Farewell Address

    Posted on Monday, Dec 03, 2018
    In 1796, George Washington gave a farewell address to the country. Now, 222 years later I am giving my own. While I will not attempt the gravitas of Washington, a recollection of the past semester seems necessary for the future semesters. So, this farewell address of mine recounts the journey of this first semester of graduate school. I feel that it is more of a remembrance address than farewell since I am still in pursuit of my degree. There is a finality in the word farewell and it seems I am just beginning my journey.

    This semester began uncertainty. Classes were marked first by empty chairs and tables, then unknown faces and names, to finally the familiarity of friends.

    In the beginnings of Monday, a niche was found. By Tuesday, the alarms did not feel as early. Campus felt less unchartered and more navigable on Wednesday. Habits developed on Thursday. By Friday a new path was becoming more worn. These five days, iterations on a various theme, brought a repetitious familiarity. I had found the comfortability I was missing when I wrote my first blog. 

    I have read and written notes. I have typed papers of my own and peer reviewed others. I have scoured the thesaurus looking for a better word to use. I have stared at the screen of my computer with various emotions. A great idea: inspired. Tired, but not ready to quit yet: perseverant. 

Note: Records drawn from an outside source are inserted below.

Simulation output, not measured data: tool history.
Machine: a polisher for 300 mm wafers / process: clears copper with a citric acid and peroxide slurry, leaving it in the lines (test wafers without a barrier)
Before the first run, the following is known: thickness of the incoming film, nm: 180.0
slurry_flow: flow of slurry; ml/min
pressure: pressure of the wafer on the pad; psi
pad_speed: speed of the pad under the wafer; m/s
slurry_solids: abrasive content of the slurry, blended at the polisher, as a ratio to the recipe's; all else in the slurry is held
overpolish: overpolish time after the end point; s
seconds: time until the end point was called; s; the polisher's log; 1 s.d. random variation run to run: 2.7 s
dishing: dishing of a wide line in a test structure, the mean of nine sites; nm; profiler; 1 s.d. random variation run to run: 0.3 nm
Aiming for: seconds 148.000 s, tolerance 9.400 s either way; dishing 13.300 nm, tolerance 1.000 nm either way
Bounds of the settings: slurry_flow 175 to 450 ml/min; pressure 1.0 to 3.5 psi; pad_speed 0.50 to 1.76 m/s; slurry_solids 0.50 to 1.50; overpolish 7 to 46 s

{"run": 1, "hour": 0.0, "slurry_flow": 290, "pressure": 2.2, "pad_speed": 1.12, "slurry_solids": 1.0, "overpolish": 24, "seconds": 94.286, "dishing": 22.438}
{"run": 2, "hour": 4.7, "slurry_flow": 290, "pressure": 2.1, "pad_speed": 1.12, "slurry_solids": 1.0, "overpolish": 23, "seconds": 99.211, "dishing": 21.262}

    There were days that felt right and others where I felt the weight of my career inching to rest on my shoulders. The future was murky. Nonetheless, through times of clarity and doubt I kept at it.  

    As to what next semester holds or the new year has in store, that remains to be determined. But I have both feet on the ground. Another rung on the ladder, another notch on my belt and every other idiom for this situation. I do know that next semester will bring more credit hours and work, but no less of an opportunity for adventure and self-discovery. 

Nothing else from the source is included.